KARACHI: The stock market endured a lacklustre session and rose slightly on Tuesday because of uncertainty ahead of announcement of the federal budget 2019-20 and following release of Economic Survey, which painted a gloomy picture of the economy.
Investors adopted a wait and see approach before clarity emerged regarding the federal budget.
According to Arif Habib Limited’s analyst Ahsan Mehanti, stocks showed signs of recovery amid higher trading in a pre-budget rally after reports of Rs7.02-trillion federal budget outlay in fiscal year 2019-20.
Cement, banking and fertiliser sectors outperformed on expectations of higher development budget.
Earlier, the market opened under pressure and recorded a decline of 300 points after which recovery emerged in anticipation of creation of the State Enterprise Fund, stated Arif Habib Limited in a report.
However, the anxiety over the FY20 budget, the political noise after the arrest of ex-president Asif Ali Zardari and opposition leader Hamza Shehbaz kept investors on their toes. The arrest of MQM’s founder Altaf Hussain in London added to the anxiety and the index remained under selling pressure by the session’s end.
Major volumes were seen in the cement sector (18.7 million) followed by power sector (11.8 million) and technology sector (10.5 million), it added.
At the end of trading, the benchmark KSE 100-share Index recorded an increase of 92.3 points, or 0.27%, to settle at 34,659.85.
JS Global analyst Maaz Mulla said equities remained in the positive territory with the KSE-100 index gaining 92 points, closing at 34,660.
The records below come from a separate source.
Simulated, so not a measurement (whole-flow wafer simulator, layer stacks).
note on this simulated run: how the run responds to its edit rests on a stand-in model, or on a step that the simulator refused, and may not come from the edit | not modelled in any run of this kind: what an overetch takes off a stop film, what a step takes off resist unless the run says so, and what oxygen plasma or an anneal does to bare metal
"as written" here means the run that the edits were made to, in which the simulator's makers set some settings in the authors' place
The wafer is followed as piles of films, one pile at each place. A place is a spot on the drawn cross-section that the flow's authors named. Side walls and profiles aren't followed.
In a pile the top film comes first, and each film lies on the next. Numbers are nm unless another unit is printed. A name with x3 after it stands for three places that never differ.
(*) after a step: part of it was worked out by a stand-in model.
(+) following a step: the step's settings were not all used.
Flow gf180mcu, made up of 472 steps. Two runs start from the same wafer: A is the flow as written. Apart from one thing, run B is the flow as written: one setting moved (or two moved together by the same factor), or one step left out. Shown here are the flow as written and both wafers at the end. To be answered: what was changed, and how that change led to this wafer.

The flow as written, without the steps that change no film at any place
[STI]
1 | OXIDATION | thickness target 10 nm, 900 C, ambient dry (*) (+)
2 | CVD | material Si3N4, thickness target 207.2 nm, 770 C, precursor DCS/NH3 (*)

“The bourse kicked off trading in the red zone, hitting a low of -300 points but then recovered to touch a high of +231 points,” he said. “Moreover, the federal budget 2019-20 was due to be presented in parliament later in the day with ominous signs of levy of higher taxation.”
Fertiliser and energy stocks pushed the index upwards among which Fauji Fertiliser (+5%) closed at its upper limit and was the major mover in the fertiliser sector.
Pakistan Petroleum (+1.1%) and Oil and Gas Development Company (+2.5%) gained in the exploration and production sector. Cement and financial stocks were the major laggards.
Lucky Cement (-1.8%) closed negative in the cement sector whereas Bank AL Habib (-2.3%), MCB Bank (-1.7%) and HBL (-0.7%) were the losers in the banking sector.
Average daily traded value stood at $29 million, up 23% and volumes stood at 117 million, up 27%.
“We expect the market to remain choppy and volatile ahead as we recommend investors to stay cautious as the budget FY20 was being presented,” the analyst concluded.
Overall, trading volumes increased to 116.9 million shares compared with Monday’s tally of 91.7 million. The value of shares traded during the day was Rs4.3 billion.
Shares of 314 companies were traded. At the end of the day, 177 stocks closed higher, 117 declined and 20 remained unchanged.
K-Electric was the volume leader with 9 million shares, gaining Rs0.07 to close at Rs4.34. It was followed by Unity Foods with 7.3 million shares, gaining Rs0.52 to close at Rs10.35 and TRG Pakistan with 7.2 million shares, gaining Rs0.69 to close at Rs15.01.
Foreign institutional investors were net sellers of Rs48.7 million worth of shares during the trading session, according to data compiled by the National Clearing Company of Pakistan.